Soooo… having actually read the decision from ACAT, my question would be why has the child (parent/s) not been charged?

Regardless of disability, committing an assault is a criminal offence and in and of itself appears to have justified the suspension, the violence also appears to have occurred more than once. “Threats to kill” pop up in the criminal code as being a “no no”.

How does ACAT justify this decision, given the schools have an obligation to maintain a safe environment for ALL the students not just those with special needs?

It seems the message being put out is that if you are a disabled child you can feel free to assault and threaten little girls and excuses will be made for you with nil consequence.

I feel this approach may be more detrimental for the child than the long term approach of making them responsible for their own actions.

As matters stand his mum and dad are basically saying “it’s not your fault you were suspended son. See the tribunal supported us!” as opposed to “Son, if you continue assaulting people you will end up in gaol with a very large roommate called Bubba…”

I feel so very sorry for the children, and parents of these children, who are essentially being told that one child’s right to an education supersedes the risk to their safety and right to an education.

Bernard – so u would approve of police action against an intellectually challenged 7 year old? Get a grip!!!
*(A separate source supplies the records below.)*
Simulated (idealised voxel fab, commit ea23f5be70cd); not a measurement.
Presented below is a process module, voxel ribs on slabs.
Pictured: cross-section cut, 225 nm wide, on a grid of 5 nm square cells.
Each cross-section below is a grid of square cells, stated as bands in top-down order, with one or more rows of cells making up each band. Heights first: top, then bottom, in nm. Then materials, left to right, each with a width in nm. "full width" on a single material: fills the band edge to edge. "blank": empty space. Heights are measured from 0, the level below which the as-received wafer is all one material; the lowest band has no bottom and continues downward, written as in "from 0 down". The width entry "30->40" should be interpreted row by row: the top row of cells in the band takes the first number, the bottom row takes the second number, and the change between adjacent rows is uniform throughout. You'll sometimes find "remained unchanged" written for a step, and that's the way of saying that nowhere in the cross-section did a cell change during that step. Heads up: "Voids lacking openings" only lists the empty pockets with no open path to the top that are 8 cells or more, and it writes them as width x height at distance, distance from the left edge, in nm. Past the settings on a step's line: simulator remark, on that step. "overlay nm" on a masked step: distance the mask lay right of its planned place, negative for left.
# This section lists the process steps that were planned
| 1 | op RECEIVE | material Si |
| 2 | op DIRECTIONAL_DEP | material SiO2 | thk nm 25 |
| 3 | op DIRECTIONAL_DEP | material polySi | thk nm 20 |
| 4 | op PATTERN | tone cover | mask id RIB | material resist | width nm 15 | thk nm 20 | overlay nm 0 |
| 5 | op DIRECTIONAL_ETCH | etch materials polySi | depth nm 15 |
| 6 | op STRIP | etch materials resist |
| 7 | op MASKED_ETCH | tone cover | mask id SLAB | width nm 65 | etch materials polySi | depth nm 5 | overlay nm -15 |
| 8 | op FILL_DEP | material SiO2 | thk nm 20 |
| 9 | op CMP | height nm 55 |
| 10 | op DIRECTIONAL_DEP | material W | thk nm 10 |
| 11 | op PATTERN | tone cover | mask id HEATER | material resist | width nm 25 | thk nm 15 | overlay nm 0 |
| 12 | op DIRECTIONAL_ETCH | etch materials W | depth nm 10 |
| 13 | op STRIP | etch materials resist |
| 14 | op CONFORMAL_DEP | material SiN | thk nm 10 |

Not so much the child given they couldn’t be charged in and of themselves, more the parents to help… encourage them.

What would you suggest Rose? Let’s pretend your daughter was assaulted at school in the same circumstances. Please do tell me how you would be brimming with understanding and explaining to your own child it was ok for the disabled child to have hit them? That it’s ok for this same child to make yours feel scared and unsafe in their school?

In ten and a half years, if the boy still hasn’t learned (which seems likely if your view and the parents attitude are the prevailing ones) the police WILL lock him up and what new excuses would you offer up then?

The implication that there should be no consequences for actions that see adults (those disabled and those that are not) jailed just doesn’t resonate with me for some reason.

What a waste of time and public money. The kid clearly needs to be in a specialist school to properly deal with his conditions rather than disrupting the education of other kids and creating stress on teachers. The system should stop pandering to these parents.

Adrienne Yeo11:07 am 08 Jan 21

Unless you happen to be one of “these parents”. I did not read the judgment, so cannot comment on this particular case, but yes, ultimately it it the parent’s responsibility to ensure the needs of their child are met. At the same time, the school needs to be accommodative and work with parents on implementing learning and behaviour management plans. It looks like there was no positive partnership or working relationship between parents and school, in this case. Usually this means parents have to find a new school, but this is not always possible or feasible.

Specialist schools are a thing of the past, people have been lulled into thinking that “inclusion” is a good thing, when it benefits neither the “included” child nor the rest of the children. Sure, there are a very few schools that cater to the severely disabled, but for a child with “invisible” disabilities, there is very little in the average classroom.